Test Report: Klipsch Gallery G-28 Speaker System Page 2
Setup
With each G-28 and G-16, Klipsch supplies a small stand that allows the speaker to sit horizontally or vertically on a tabletop or a taller stand. Wall-mount brackets are also provided, and the speakers have keyholes on the back for wall-mounting with standard screws.
I used screws to attach the G-28s to my wall, with one to either side of my 72-inch projection screen and another mounted horizontally right under the screen. I then attached the G-16s vertically to their included stands and placed them atop taller stands so that the tweeters were at roughly the height of my ears. Full-size binding posts — instead of the usual teeny spring clips found on many on-wall speakers — made connecting the cables refreshingly easy.

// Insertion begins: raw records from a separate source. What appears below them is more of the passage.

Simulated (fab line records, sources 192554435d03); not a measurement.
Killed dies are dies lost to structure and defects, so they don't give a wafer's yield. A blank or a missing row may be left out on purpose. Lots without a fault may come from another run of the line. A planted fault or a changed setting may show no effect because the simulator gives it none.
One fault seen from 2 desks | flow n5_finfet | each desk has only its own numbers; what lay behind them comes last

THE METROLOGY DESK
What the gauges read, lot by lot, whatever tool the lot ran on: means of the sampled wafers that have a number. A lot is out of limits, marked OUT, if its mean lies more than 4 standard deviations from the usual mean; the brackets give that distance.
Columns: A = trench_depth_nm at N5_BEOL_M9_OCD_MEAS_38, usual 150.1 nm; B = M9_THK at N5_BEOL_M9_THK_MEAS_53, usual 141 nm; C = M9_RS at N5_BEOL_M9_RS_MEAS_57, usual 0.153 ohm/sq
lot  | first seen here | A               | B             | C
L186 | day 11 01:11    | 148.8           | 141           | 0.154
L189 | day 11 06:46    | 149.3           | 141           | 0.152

The Gallery speaker grilles are the coolest I’ve seen. They’re just thin black fabric with a steel rod sewn into each end. Magnets on the back of the speaker hold the rods in place and stretch the fabric across the drivers.
The SW-310 went into my room’s “subwoofer sweet spot,” the place where a single subwoofer sounds best from my listening chair. The Gallery Series manual provided no suggestion for a subwoofer crossover point. I found that 100 Hz worked pretty well; I didn’t want to pump any more bass energy than necessary into the G-28s, partly out of concern for the welfare of the tiny woofers and partly because I wanted to minimize vibration in the plastic enclosure.
Performance
The Gallery system may be slim, but it sounds gigantic. I noticed this characteristic not far into the Blu-ray of Road to Perdition, a period piece with a great soundtrack of hybrid Celtic/New Age music. (That combination isn’t as cloying as it might sound.) The instrumentation of the score sounded absolutely huge; my room suddenly seemed about 500% larger. The rainstorm that breaks out early in the movie sounded especially enveloping and realistic. I love me a good rainstorm in 5.1!
Utopia’s Redux ’92: Live in Japan on DVD sounded similarly colossal through the Gallery system. The tech-heavy band sounded bigger and more exciting than I can remember hearing on any past viewing of this disc, both because of the system’s room-filling sound and because of the SW-310’s potent reproduction of bassist Kasim Sultan’s lines.
But the somewhat bright mix sounded extra-bright through the trio of G-28s — voices seemed a little thin and the high-hat sounded extra sizzly. I noticed the same effect in the gunshots in Road to Perdition, and it sounds to me like a combination of a treble-heavy tonal balance mixed with a bit of distortion.
Certain voices sounded rather coarse and sibilant through the G-28s, yet others were quite natural. In the meeting in Chancellor Palpatine’s office in Chapter 4 of Star Wars, Episode II: Attack of the Clones, Mace Windu (Samuel L. Jackson) and the Jedi with the weird long head sounded harsh, but Bail Organa (Jimmy Smits) and Yoda (Frank Oz) sounded good. Same thing with singers: Canadian jazz/pop crooner Holly Cole sounded great, but Brazilian songstress Bebel Gilberto came across as a little rough.
Anyone looking for a compact sub that can deliver substantial output all the way down to 20 Hz needs to check out the SW-310. Movie after movie, I was amazed to hear this 13-inch cube whomp out the deepest sound effects in movie soundtracks, such as the car crashes in the opening scene of Final Destination 2. Even in a blind comparison with the much larger Cadence CSX-12 subwoofer, the SW-310 kept right up. It roughly equaled the CSX-12’s super-deep bass, although it couldn’t match the larger sub’s slamming performance in the midbass band. It’s not what I’d call an audiophile sub — it doesn’t have quite the punch or definition that a great music subwoofer needs — but for movie soundtracks and an occasional rock or pop CD, it’s killer.
In fact, the SW-310 sounds to me like it’s in a different class of product than the Gallery speakers. The G-28s start to sound a little bright and thin when you push them hard, but the SW-310 just laughs at you when you try to challenge it with your toughest soundtracks.